A letter to Amy Winehouse

By Frank De Blase on December 7, 2007

Dear Amy,

Last night I fell in love. I knew I liked you the minute I laid eyes on you; those switchblade stilettos, that skyscraping beehive, that Tura Satana makeup and trashy swagger. But it's when I heard you sing that I came all unglued. Simultaneously confused and elated, I knew we were meant to be.

The ragged soul in your voice goes through me, leaving me flushed with a low-grade fever and high-grade lust. Your music is a soundtrack to daydreams where I'm better looking, better dressed, and a girl like you actually laughs at my jokes.

I avoided taking the plunge into your music because, well, I've been hurt before. A red hot mama would croon a tune, pique my interest, and ultimately let me down, the majority of her material dumbed-down and tarted-up for the gringos. The same gringos that feast on your flesh as you go through the downside associated with living a high life.

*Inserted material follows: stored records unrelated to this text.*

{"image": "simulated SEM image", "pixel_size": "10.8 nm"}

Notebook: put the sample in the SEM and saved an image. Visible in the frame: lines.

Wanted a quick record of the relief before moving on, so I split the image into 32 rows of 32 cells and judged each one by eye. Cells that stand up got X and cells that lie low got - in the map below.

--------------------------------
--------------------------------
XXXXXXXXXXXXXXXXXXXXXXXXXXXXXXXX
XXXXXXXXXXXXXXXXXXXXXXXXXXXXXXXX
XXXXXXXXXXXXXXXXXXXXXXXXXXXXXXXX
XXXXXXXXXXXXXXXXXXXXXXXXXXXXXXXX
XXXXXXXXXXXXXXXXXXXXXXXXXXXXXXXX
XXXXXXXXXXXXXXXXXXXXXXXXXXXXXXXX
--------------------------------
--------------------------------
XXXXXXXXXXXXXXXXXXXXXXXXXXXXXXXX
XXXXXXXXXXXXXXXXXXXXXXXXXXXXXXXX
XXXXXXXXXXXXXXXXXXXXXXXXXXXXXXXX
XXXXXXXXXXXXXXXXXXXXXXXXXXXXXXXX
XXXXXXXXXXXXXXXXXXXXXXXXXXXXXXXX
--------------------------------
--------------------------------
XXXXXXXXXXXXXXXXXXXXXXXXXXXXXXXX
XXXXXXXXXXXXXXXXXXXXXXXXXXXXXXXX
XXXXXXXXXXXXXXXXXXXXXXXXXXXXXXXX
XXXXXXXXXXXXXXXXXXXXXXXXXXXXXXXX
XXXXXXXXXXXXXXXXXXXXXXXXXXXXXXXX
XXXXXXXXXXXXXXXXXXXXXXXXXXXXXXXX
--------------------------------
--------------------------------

Amy, I never bought into pop or tabloid culture. It all makes my trigger finger itchy. I can see who you are without the paparazzi peeking up your skirt, or those that delight in your agony. I've listened to your music and your voice and assure you none of these self-righteous assholes are worthy to walk an inch in your fuck-me pumps.

I can't really offer you much, darling. Hell, I'm married. But I'm a good listener.